Core D&D Mechanics Will Enter Creative Commons

The marquee item in the new draft is the fact that parts of the SRD (System Reference Document) are being put under Creative Commons License. These are the parts of the SRD that cover the “core” mechanics of Dungeons & Dragons: Ability scores, armor and weapons, movement, saving throws, etc.

“The core D&D mechanics, which are located at pages 56-104, 254-260, and 358-359 of this System Reference Document 5.1 (but not the examples used on those pages), are licensed to you under the Creative Commons Attribution 4.0 International (CC BY 4.0). This means that Wizards is not placing any
limitations at all on how you use that content”

OGL 1.2 Draft Introduction

Entering the Creative Commons License means that this content can be used by anyone with no limitations on the part of Wizards and with no threat of royalties being demanded by Wizards as the licensor. So you can use the core mechanics in a new game and, if you stick to the specific elements authorized under the new OGL, you won’t get any flak from D&D. It’s a big change and the most positive one in the new document. It shows at least some commitment to the idea that the core of D&D can be in anyone’s hands.

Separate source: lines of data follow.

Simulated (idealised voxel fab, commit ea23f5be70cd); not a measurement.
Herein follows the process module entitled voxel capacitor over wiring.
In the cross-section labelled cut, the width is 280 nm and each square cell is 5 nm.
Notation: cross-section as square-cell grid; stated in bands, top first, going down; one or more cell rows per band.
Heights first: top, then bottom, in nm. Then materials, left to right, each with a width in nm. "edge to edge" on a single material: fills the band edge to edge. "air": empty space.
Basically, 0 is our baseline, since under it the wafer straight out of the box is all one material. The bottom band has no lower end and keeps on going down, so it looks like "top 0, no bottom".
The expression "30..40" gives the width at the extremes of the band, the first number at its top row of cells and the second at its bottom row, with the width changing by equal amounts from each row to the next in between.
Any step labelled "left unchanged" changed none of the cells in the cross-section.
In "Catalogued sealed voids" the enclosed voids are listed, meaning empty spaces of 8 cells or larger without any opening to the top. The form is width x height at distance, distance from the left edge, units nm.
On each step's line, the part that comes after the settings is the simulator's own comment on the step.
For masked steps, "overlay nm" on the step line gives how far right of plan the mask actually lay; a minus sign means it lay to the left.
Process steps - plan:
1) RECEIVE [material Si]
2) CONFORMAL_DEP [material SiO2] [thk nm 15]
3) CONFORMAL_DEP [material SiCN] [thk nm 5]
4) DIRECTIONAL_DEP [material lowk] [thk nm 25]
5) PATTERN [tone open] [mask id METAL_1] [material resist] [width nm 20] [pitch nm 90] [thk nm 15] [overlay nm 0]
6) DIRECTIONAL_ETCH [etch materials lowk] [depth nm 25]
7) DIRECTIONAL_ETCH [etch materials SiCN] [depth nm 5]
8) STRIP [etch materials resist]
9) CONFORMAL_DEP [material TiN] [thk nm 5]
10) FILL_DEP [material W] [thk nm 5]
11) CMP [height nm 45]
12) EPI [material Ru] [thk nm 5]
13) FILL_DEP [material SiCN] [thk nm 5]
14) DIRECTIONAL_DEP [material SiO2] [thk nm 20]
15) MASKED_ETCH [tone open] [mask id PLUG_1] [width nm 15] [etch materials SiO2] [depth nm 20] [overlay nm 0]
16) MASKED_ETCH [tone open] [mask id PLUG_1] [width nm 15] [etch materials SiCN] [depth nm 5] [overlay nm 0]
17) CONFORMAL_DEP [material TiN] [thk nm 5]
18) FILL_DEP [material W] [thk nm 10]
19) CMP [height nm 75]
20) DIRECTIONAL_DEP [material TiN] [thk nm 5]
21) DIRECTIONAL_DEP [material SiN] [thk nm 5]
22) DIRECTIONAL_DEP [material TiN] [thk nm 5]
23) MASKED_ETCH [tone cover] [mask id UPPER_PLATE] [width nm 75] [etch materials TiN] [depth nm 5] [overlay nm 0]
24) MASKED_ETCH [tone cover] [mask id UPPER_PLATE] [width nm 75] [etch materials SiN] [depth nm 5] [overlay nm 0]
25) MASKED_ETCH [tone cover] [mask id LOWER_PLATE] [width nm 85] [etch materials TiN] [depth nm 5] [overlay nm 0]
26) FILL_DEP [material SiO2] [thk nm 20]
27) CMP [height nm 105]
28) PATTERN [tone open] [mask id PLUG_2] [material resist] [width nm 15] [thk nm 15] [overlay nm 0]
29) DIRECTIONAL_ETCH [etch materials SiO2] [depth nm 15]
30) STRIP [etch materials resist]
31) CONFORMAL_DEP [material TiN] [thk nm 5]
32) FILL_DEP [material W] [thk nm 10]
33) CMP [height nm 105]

OGL 1.0 Will Be Deauthorized

The now twenty year old OGL is going to be deauthorized by the new OGL, which is important only in the sense that you will no doubt see it brought up by publishers and creators as a point of contention with the new OGL. There’s two big details to this change to keep in mind.

First, any content published under the old license is still fine. It won’t have to change to fit the new OGL, and anything currently being developed under 1.0 won’t face any issues. Second, 1.0 will be deauthorized to fit in with new standards for content going forward. They intend to restrict the publishing of “harmful, discriminatory, or illegal content” going forward and, since that language doesn’t exist in 1.0, there could be a loophole provided by the retention of the old license.

New Rule Leaves Content And Conduct Of Creators At Discretion Of Wizards

The new content rule in OGL is an important one for Wizards:

“You will not include content in Your Licensed Works that is harmful,
discriminatory, illegal, obscene, or harassing, or engage in conduct that is harmful, discriminatory, illegal, obscene, or harassing. We have the sole right to decide what conduct or content is hateful, and you covenant that you will not contest any such determination via any suit or other legal action”

OGL 1.2 Draft Section Six, Subsection F

The stated intention of the rule is to maintain a safe environment throughout the D&D ecosystem, ensuring an “inclusive, safe play experience for everyone.” The key here is that the rule has been left open-ended and broad. While in the short term there’s no real worry about them cracking down on anything not openly hateful, there are fears that the broad rule could be misapplied to censor content. There’s a strong chance this rule gets edited or elaborated on as the process moves forward.

Animations, NFT’s And Other “Non Tabletop” Elements Banned From Virtual Tabletops

The idea of a Virtual Tabletop (Role, Roll20, etc.) wasn’t a thing when the first OGL was written, so rules for use of D&D assets in those systems were also important to Wizards.Per the new OGL, the company wants a Virtual Tabletop (VTT) to “replicate the experience of sitting around the table playing D&D with your friends.” As such, Wizards is fine with animated dice rolling, automated number generation, and the use of SRD text in the tabletop.

What they’re putting a restriction on is content that feels more like a “video game,” with their example being the animation of a magic missile streaking from the caster to its target. You also can’t use Wizards visual content under the OGL, nor can you use any of the content in the creation of NFT’s. These changes won’t affect the current VTT’s much, you may see changes in those and new ones nonetheless in order to make sure they’re playing it safe.

The OGL Is Perpetual, Irrevocable, And Non-Exclusive

This is a minor thing but could be one of the more impactful. There’s no end date to this and it’s not a rule that’s going to get yanked out from under people at random. Creators don’t need to worry about being sued or shaken down for royalties because of any sort of future change. They also only made two areas open to change: citation and communication with Wizards, which were left open by Wizards in order to allow for potential changes to technology.

Overall, this is pretty complicated process and you’re going to hear plenty of opinions about it going forward. My advice is to give Wizards genuine feedback on these and other changes, and keep up with the changes that are posted going forward.

As this is an ongoing story, we will continue to monitor and provide updates as needed.

Let me iterate one more time. I am not a lawyer. I failed out of Pre-Law in undergrad. This is not going to be anything you can quote as legal advice or expertise on IP Law or anything. I’m only trying to break it down for easier understanding.